A hemp-based battery manufacturing company is coming to a town in Wisconsin with a goal to hire former employees of Energizer.
Portage, Wisconsin-based Wisconsin Battery Co. (WinBat) makes batteries out of hemp instead of graphene, for use in devices like hearing aids. Earlier this month, WinBat announced that it has acquired 17 acres of land in the Portage Industrial Park to develop its battery plant. According to a Dec. 21 press release, development will focus on:
- Industrial batteries: Creating energy storage solutions that enhance the efficiency and reliability of solar and wind power systems and maximize efficiency of connections to the grid.
- Hemp carbon batteries: Innovating a sustainable alternative to lithium-ion batteries by utilizing hemp carbon as a key component. These batteries will offer improved energy density, longer lifespan, reduced environmental impact, and utilize domestically produced raw material thus addressing the national security risks associated with global lithium sourcing.
WinBat CEO Jeff Greene said Portage will serve as an ideal place to build a new renewable energy battery power plant, given the skill set that former Energizer employees already possess.
“Obviously having 400 to 500 trained employees that are knowledgeable in the battery makes that area seemed right for a new battery company,” Greene told WMTV. “Most of the folks we’ve talked to, cautious optimism is kind of where we’ve gotten them to. They had fear and I think we’ve turned that fear into cautious optimism.”
The Wisconsin Battery Co. is a research, development and manufacturing company owned by the Sustainable Communities Corp., which is dedicated to advancing energy storage solutions that contribute to a more sustainable and clean future.
Greene said he got the idea when he was lobbying for a Florida-based hemp company that asked him to find the top five ways in which hemp fiber could be best used. “The people (in Portage) have been fantastic,” he said. “We have asked and received tremendous support from the people helping us. I am very blessed that the response has been so exciting.”
Gaining Local Support in Portage
The company gained local support. The City of Portage supports the goal to move forward with the plan. At a Dec. 7 Common Council meeting, city officials gave Greene 90 days to come up with a building plan.
Portage Mayor Mitchel Craig is cautiously optimistic, after Energizer decided to leave Wisc
“This is going to be huge for the city of Portage,” Craig said of the new plant that’s planned to open in the city. “The Energizer plant employed 225 people, and it is projected that within six years they will have 600 people working at this new facility.”
Wisconsin Battery Co. will focus development on the production of hemp carbon batteries as a sustainable alternative to lithium-ion batteries as well as the production of industrial batteries, which make energy storage solutions for solar and wind power systems more efficient and reliable.

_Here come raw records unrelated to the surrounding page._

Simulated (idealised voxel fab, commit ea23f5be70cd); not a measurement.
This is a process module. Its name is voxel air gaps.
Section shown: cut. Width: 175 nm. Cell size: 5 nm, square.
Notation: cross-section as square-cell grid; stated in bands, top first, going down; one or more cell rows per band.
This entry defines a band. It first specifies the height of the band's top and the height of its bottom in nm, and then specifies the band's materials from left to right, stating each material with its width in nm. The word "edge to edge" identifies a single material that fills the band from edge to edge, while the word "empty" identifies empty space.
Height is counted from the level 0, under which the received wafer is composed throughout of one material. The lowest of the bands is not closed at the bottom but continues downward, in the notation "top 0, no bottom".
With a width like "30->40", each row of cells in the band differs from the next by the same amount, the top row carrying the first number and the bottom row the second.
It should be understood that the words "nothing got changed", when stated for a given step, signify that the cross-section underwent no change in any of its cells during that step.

The company plans to grow and hire 600 employees within the first six years of operation. Their goal is to start where Energizer left off, creating batteries to be used in hearing aids. The long-term goal is to produce two innovative batteries that will offer improved energy density, longer lifespans, and reduced carbon footprint.
More information will become available in the upcoming months. Greene and Mayor Craig will hold a press conference at 2 p.m. on Jan. 9, 2024, in Portage, where they plan to share more information about the project.
The company is focusing operations in Portage now, but will consider building another plant in Fennimore, where Energizer is also closing down another manufacturing plant.
Why Hemp for Batteries?
“Nothing outlasts the Energizer,” but hemp may do exactly that: Hemp advocates say that hemp batteries last eight times longer than lithium batteries, outperforming graphene for a fraction of the cost. Battery makers process hemp’s woody pulp, formint it into carbon nanosheets, which they used to build supercapacitors that behave better than graphene, the industry gold standard
Much of the energy used to extract and process battery components like lithium comes from CO2-emitting fossil fuels.
The “Hemperor” has been telling us about these benefits all along, which also apply to the manufacturing of batteries. “Government and oil and coal companies, etc., will insist that burning biomass fuel is no better than using up our fossil fuel reserves, as far as pollution goes; but this is patently untrue,” Jack Herer wrote in The Emperor Wears No Clothes, citing several sources.
“Why? Because, unlike fossil fuel, biomass comes from living (not extinct) plants that continue to remove carbon dioxide pollution from our atmosphere as they grow, through photosynthesis. Furthermore, biomass fuels do not contain sulfur. This can be accomplished if hemp is grown for biomass and then converted through pyrolysis (charcoalizing) or biochemical composting into fuels to replace fossil fuel energy products.”
Replacing graphene for use in batteries is just another way hemp can be used for more sustainable energy.